Winchester Vacancies

Ombudsman sees "significant increase" in heating and hot water cases

The Housing Ombudsman has revealed that it has seen a 60% increase in complaints on heating and hot water, with 1,600 received in 2021/22 and 1,491 received already in 2022/23.

The Ombudsman has made a maladministration finding in 59% of cases relating to heating and hot water this year, showing there are “fundamental issues within the sector”, it noted.

Following this, the Ombudsman has highlighted “key learning” from heating and hot water cases, including good practice when attempting a boiler replacement and continued concerns over communal heating.

The Ombudsman’s online casebook, published every two weeks, now totals more than 3,100 decisions.
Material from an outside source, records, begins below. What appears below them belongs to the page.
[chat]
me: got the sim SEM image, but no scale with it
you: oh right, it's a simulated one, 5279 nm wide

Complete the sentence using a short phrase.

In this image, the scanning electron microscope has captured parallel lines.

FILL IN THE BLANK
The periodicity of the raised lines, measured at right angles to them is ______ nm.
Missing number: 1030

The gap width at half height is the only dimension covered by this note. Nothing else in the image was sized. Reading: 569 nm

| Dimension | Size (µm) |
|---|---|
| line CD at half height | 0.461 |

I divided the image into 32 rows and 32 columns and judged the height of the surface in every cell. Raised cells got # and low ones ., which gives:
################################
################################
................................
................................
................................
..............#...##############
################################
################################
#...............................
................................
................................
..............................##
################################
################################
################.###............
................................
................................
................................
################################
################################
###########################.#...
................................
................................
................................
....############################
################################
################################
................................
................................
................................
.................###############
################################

As reported by the Ombudsman, the decisions published featuring a heating and hot water issue include:

  • Citizen Housing’s response to the need for a replacement boiler after a gas safety check. The landlord acted appropriately and carried out annual gas safety check as required, capped the gas supply due to ‘immediate danger’, and provided heating alternatives during the cap. It also listened and acted on resident concerns about the gas pipes and tried to accommodate their wishes.
  • A maladministration finding for L&Q after it left a resident to sofa surf in order to live in a warm home, after failing to respond adequately to problems with a residents heating system. The organisation failed to log the repair to the ground/air source heat pump and subsequently took eight months to resolve. Compensation then did not cover the full time the resident suffered with this issue.
  • A case involving Southern Housing Group concerning a communal heating and hot water system. "As the landlord is responsible for heating and hot water within the property, we found service failure as it was unacceptable that recurrent issues impacted on the resident’s ability to have adequate supply," the Ombudsman said. Failings included missed appointments; repairs delays/not resolving the issues in line with published standards; and complaint response delay.
  • A district heating charge complaint with Gentoo Group in which there was no maladministration after the landlord kept the resident up to date throughout the complaint and provided transparency on costs where it could. With the cost-of-living crisis in the forefront of people’s minds, keeping residents up to date with any charges and responding appropriately to their concerns shows good practice.

The cases come two years after the Ombudsman’s Spotlight report on complaints about heating, hot water and energy in social housing, which delivered 40 recommendations including providing “clear information around heating and responding appropriately to the needs of vulnerable residents”.

Richard Blakeway, Housing Ombudsman, said: “We are handling unprecedented volumes of cases on heating and hot water. Given the energy crisis and time of year, it is essential for landlords to learn and improve from complaints.

“These cases give a small glimpse of the type of cases we’ve seen concerning heating and hot water. We’re seeing landlords make the same errors in these cases and it is imperative the sector reflects on the learning from these cases.

“Too often landlords are not fixing these problems first time around, which is then causing distress to residents. Communication can often be poor too, not keeping residents up to date on their repair and not adhering to complaints timescales."

Blakeway said the Ombudman service had also seen landlords not provide alternative heating when a boiler isn’t working and therefore residents left without heating for extended periods of time. "Another important piece of learning is around vulnerabilities in these cases. Landlords have to record and respond to vulnerabilities given the detriment it can cause.

“A selection of good and poor practice means this guide gives a full picture on how landlords can get this right and learn from service failure. This includes continued issues for residents with heat networks or other communal heating.

“As heating becomes more under the spotlight with the drive towards decarbonisation, landlords should ensure they keep doing the basics well and ensure when they are developing net zero strategies, that residents are at the heart of their thinking.”

This comes as the Housing Ombudsman has announced that it expects to deliver more than 10,000 investigations in 2023-24, which will be a four-fold rise.

The service has introduced a new operating model improving efficiency and the plan sets out the resources required to deliver “timeliness, quality and impact”, the Ombudsman said.

The plan anticipates a year of further change for social landlords with the progression of the Social Housing (Regulation) Bill and reforms in the Social Housing White Paper.